Monday, August 04, 2008

Last Night I Dreamed of Manderly...

237. Hitchcock's Rebecca (1940) is a haunted movie. Rebecca De Winter, the title character, is dead before the first frame of the movie, but her presence--her malign presence--is felt all through the film. It's so strong that it all but eclipses the film's lead character, the second Mrs. De Winter (Joan Fontaine), whose name the audience never even learns. Certainly, Manderly is one of the cinema's great haunted houses, and there has never, ever been a more sinister sinister servant than Judith Anderson's Mrs. Danvers.

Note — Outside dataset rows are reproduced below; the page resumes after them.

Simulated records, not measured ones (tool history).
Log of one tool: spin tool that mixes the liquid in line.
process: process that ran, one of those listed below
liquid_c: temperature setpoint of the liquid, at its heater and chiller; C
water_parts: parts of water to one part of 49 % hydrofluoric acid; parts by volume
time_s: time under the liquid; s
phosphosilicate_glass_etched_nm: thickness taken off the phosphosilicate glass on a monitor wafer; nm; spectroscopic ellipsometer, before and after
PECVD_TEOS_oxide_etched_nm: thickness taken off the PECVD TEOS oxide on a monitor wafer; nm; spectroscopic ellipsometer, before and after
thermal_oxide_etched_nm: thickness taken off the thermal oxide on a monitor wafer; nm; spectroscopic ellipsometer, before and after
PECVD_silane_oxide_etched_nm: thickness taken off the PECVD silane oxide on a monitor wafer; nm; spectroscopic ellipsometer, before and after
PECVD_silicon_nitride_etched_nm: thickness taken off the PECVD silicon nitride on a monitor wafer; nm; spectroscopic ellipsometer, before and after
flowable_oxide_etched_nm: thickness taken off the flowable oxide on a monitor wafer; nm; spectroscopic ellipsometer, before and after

Despite the fact that Rebecca was the director's sole Best Picture winner, it has never occupied the first rank of Hitchcock's films among critics and scholars. It tends to defy auteurist theorizing, because it just doesn't seem like a Hitchcock film. Hitch rarely went in for gothics, and this film is just about as gothic as it gets. It's a facile explanation to say that the movie is more David O. Selznick's film than Hitchcock's, but a close examination of the film and its context suggests that this might actually be an overstatement. Hitchcock was no stranger to Daphne Du Maurier, after all. Prior to Rebecca, he adapted Jamaica Inn. Later he adapted The Birds. More than that, it's widely held that Hitchcock was actively undermining Selznick's control of the film by editing the film in the camera. Selznick hated the way Hitchcock filmed. He called it a "jigsaw method" of filming. It only went together one way. Hitchcock didn't provide Selznick with "coverage," and so greatly reduced Selznick's usual role. Some of the film's other flourishes come directly from Hitchcock: the wrong man falsely accused shows up late in the film, as does the director's perennial examination of a guilty conscience. The use of deep focus cinematography is out of character, but it appears that Hitchcock was still experimenting with the possibilities of film. The most interesting thing I noticed about Rebecca with this viewing, though, is the striking similarities it shares with Vertigo, and not just in the theme of a man haunted by a dead woman. Several scenes seem oddly twinned, like Mrs. De Winter's appearance in Rebecca's costume gown and Madeline's transformation from Judy. This isn't the first time I've noticed Hitchcock working out themes and images to which he would later return. Maybe being an auteur means you never throw anything away.

238. Director Johnny To is a master at cinematic legerdemain, so if you take his 2001 duelling hitman movie, Fulltime Killer (co-directed by Wai Ka-Fai), at face value, you might think that it's ONLY an exercise in cinematic hyperbole and miss the deeper waters the film explores. It certainly wears its style on its sleeve, but beneath that, it's a sly deconstruction of the hitman subgenre. It's pretty up-front about its influences/targets: a little Seijun Suzuki here, some Jean-Pierre Melville there, a dash of John Woo. Ostensibly, it's a remake of Branded to Kill, in which the #2 assassin in the world seeks to knock off #1 and assume pre-eminence in his chosen field. The set-pieces in this movie are a lot of fun--the best involves a bunch of hand-grenades and a a prison cell--but it's the structure of the filmmaking itself that is most arresting. A polyglot of languages and styles and a fractured narrative will challenge an action fan looking for cheap thrills. But it's worth it. The closest thing to it is probably Wong Kar-Wai's The Ashes of Time.